Mercy and Faithfulness

by John Fischer

Faithfulness is the one ongoing quality God asks of us. He is willing to justify us; He is willing to grant us mercy instead of the condemnation we deserve, but he does ask for a life of faithfulness.

Faithfulness is in contrast to perfection. Being faithful is a far cry from being perfect. Faithfulness means being authentic, devoted, consistent, loyal. An alcoholic who regularly shows up at A.A. meetings is faithful. She may slip and fall, but she is faithful to get up again. She may lie to her supervisor, but she is faithful to tell the truth when confronted. Faithfulness allows for failure; perfection does not.

When God calls for perfection, it is assumed that I cannot perform it. It’s the demand for perfection that keeps me relying on God’s mercy and grace. But the call to faithfulness is a call I can answer. Faithful to follow, faithful to confess, faithful to obey, faithful to repent, faithful to believe, faithful to pray and seek God – all these are the requirements of faithfulness. All of them are doable and are, in fact, my responsibility and my joy, having been the unexpected recipient of so great a mercy.

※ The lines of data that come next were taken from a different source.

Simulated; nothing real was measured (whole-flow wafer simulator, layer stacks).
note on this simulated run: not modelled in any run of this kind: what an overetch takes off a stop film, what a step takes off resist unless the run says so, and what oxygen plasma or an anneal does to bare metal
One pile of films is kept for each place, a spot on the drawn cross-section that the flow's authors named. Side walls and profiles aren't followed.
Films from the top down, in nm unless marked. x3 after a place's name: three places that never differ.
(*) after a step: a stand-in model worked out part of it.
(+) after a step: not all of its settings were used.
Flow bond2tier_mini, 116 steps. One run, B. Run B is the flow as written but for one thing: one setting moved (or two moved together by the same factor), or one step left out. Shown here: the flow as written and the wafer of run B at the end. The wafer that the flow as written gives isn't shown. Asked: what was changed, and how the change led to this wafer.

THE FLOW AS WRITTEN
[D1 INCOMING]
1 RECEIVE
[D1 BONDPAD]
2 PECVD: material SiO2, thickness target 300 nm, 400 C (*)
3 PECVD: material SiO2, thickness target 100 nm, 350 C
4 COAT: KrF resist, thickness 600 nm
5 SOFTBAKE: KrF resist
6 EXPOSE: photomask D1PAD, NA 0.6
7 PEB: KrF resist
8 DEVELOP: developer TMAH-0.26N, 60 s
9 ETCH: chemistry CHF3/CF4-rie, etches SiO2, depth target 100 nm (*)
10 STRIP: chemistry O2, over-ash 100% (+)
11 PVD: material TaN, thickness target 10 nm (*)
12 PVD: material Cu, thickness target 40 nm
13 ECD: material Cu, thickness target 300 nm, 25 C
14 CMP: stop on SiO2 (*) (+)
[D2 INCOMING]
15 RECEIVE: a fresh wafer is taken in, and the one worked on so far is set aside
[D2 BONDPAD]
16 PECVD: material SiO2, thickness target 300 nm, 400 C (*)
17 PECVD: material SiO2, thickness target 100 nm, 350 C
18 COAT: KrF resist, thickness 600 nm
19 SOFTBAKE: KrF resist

The Pharisees could have had it all if they would have been willing to admit their hypocrisy and join the rest of the human race on their knees before a merciful Lord. “God, have mercy on me, a sinner,” cried the publican in the parable of Jesus (Luke 18:13). Imagine if you will, a Pharisee in his long robe, his phylacteries, and his ornate turban, down on his knees next to the tax collector in tears of repentance and joy. Imagine these two embracing, both overwhelmed at the mercy of God in hearing and answering the same prayer. There you have a true picture of the kingdom of God. It’s hard to imagine the Pharisee standing up after such an experience and judging anyone.

And following such strange and unexpected union would be two unlikely followers of Christ, getting up off their knees and encouraging each other to be faithful. Shouldn’t we want to be faithful after all He’s done for us?